It has been said many times and in many ways that the secret to receiving is giving.
As I’ve pointed out many times in this blog, Filipinos believe that the rich (like the expats who work overseas for example, who, actually, are seldom rich but they are viewed by their relatives in the Philippines as such) have the responsibility to share what they’ve got with their kababayan in the Philippines while the latter are entitled to getting and are not supposed to give because they are poor.
On the other hand both ancient wisdom (like the Bible for example) and modern economists, psychologists and personal development speakers keep saying the exact opposite. Actually an entire industry of motivational speakers has been created around the premise that giving is the key to receiving.

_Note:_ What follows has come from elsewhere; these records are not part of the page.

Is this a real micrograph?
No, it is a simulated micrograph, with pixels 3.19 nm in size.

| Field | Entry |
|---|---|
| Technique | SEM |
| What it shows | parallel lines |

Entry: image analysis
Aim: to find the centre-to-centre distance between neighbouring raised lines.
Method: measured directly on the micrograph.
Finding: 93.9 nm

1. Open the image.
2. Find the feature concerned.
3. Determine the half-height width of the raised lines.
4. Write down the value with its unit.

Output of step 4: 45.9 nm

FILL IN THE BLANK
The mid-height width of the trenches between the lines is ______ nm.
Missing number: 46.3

Although this notion sounds pretty counter-intuitive it is very easy to find plenty of evidence that the key to getting past scarcity is giving: many many books have been written and entire schools of thought have been estabilished around this idea.
However Filipinos have a very strong sense of Ako Muna (me first, me and my family first), which I have talked about in the past, and a strong sense of entitlement, which I have also talked about in the past, that definitely cause them to be a society that is more leaning toward getting than toward giving.
If you are married to a Filipina you know what I am talking about and if you aren’t married yet to a Filipina and have an idea about making this move, you will soon find out.
You will most certainly deal with her relatives in the Philippines, some of whom make no real effort to improve their lives, who view you and your money as their bank account, almost as a bottomless source of money they want to tap into.
This is not always the case but there is a great chance that this could happen if you marry a Filipina.
Another thing that I observe, here in my country, is that Filipinos are very smart when it comes to receiving from the social welfare system and, although they struggle to speak Italian properly, all of a sudden they become super fluent when they deal with social welfare employees!
The Philippines is definitely one of those societies where people shy away from giving, have a strong sense of entitlement and a “me (and my household) first” attitude.
This mentality runs counter to the universal law that says that if you “practice giving it will be given to you” and accounts for the fact that the Philippines remains a backward society despite the skyscrapers, the neon lights and the huge shopping malls.
The universal law of giving and receiving is infallible. Individuals, families and nations that are stingy and focused on receiving remain stuck in scarcity.
The notion that we only get past scarcity by giving, even if we are dead broke, because of its counter-intuitive nature is difficult to grasp, and it definitely eludes most Filipinos.
Yet there is overwhelming evidence that this is definitely the case and being married to a Filipina can help you appreciate how this law always comes true.
You will run across many demanding people and you will see with your own eyes how this attitude reverses on Filipinos and keeps them in a state of scarcity.